Driving fast..
One of the many songs that I could really relate to has a line that says, “Sometimes I drive so fast, just to feel the danger.” That line never fails to wake up my inner dare devil. It makes me want to explore something about everything, and everything about something. It pumps up most of my sleeping energy. I’m not sure though if those lumps of energy are positive ones.
Today, for example, I’ve almost applied for a job without even thinking --- not to mention that my resume is not even up-to-date. I’ve relaxed for a bit, calmed my ecstatic mind. I was too excited about the idea of a job opportunity. I was so challenged to try my skills into something new or something different. I have high hopes that I could finally use what I have learned in my advertising class, the ones that involved creativity.
I’ve been here before. I’ve felt this hundreds of times. And once again, I’m driving way too fast. I’m stepping too much on the gas pedal not noticing that I’m over-speeding. Where would I be after this thrilling ride? Where would this endless road take me? I hope it leads me somewhere menacing.
Feeling the danger..
I must be totally nuts to wish for trouble. And yeah, I must be really bold and brave to try out these new things. It must be my throbbing interest for the unknown. The sudden thrill I feel whenever I do uncertain, spontaneous things. It feels good, I can honestly say that. But I am also well aware that doing certain things could lead into something careless, something unpleasant, something unexpected, and even something dangerous.
Am I feeling the ‘danger’ in my life right now? Yes, I am. I have been embracing the danger every day. Being in this position, and I mean ‘the’ marketing position, gives me a death threat, a daily death threat. I always feel that I am in danger since, to start off, I am not a ‘marketing person’. I am not a business-minded individual. I know nothing about business. I cannot foresee any business-related activities, facts, and trends.
I am having mini heart attacks day by day due to the troubling idea that I am not fit for this job. It is so troubling that it even eats me alive. In fact, it’s devouring me now while I’m trying to finish this post. At this moment, my chest is beating fast --- literally.
What am I fit to do, then? I simply want to write stories, draw pictures, create digital designs and layouts, shoot pictures, record short films, and oh, drive fast. It gives me a high-level of fulfillment whenever I finish something art-related. Wait. Please don’t get me wrong, of course I also feel happy every time I accomplish something marketing-related. It gives me a proud moment that I have done something outside of my comfort zone.
What kind of danger am I really looking for? The danger of producing an indie movie with a very minimal budget, but the story and cinematography can still knock your senses out and would strongly breathe a life into your stereotyped norms.
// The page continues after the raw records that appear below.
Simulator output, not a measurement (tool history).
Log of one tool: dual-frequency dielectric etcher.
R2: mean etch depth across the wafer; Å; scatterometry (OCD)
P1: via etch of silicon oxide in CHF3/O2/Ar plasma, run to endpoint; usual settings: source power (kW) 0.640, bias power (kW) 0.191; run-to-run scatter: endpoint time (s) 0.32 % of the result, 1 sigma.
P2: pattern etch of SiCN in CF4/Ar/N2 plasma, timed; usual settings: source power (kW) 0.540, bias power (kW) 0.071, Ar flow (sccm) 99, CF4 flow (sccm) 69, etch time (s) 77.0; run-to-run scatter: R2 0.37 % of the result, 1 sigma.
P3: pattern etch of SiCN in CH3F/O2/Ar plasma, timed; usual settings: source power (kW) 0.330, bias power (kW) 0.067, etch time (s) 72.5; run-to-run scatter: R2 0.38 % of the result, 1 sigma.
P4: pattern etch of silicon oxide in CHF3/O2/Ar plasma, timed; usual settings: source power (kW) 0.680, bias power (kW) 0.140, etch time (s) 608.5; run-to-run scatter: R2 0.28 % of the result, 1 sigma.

When can I expect this dangerous activity to happen? I say, in the near future. And in this world’s ever dynamic pace, the future is not so distant anymore. My dream is so simple. I simply want to see my scripts and my stories play on the big screen, with me as the director, by all means. To see that happen, to watch my very own movie, and to see the faces of people who appreciate and understand my art, that would be the most dangerous moment for me. It is so dangerous that it could be fatal. Should that come true, and I know it will, I’ll be more than ready to meet my Father, and I could die a happy death.
Feeling alive..
About twenty years have passed and thankfully, I am still alive. The question is, am I living the life I am supposed to live? Am I doing the things that Father has assigned me to do? Am I part of the right organization, institution, or company? Am I doing the right job Father has tasked me to?
My answer would be a resounding ‘Yes!’ Despite having all the interest to do a different job, in a different field, with a different team, I’m still here. Because after all, this is the job Father has given me __ months ago. This is the job that I have prayed for, the one that I have asked for. I would stay here as long as He planned. I would be here as long as He wanted to.
Being here makes me feel alive. I have driven fast just to beat the deadlines, just to meet new people, just to make new friends, and just to follow people whom I barely know and to treat them as my leaders --- my guide, my potter, my shield, and my dagger. I have felt the danger in every personal debates and differences, in every presentation, in every meeting, in every training and seminars, and of course, in every single task.
In here, I am alive. Every member of this team makes me feel that I do exist. These people appreciate every single second of my existence.
I am alive.
Ten years from now, I would be humbly called as ‘Direk’. And hey, I’m sure I’ll be writing another “Where-Do-You-See-Yourself-10-Years-From-Now?” post.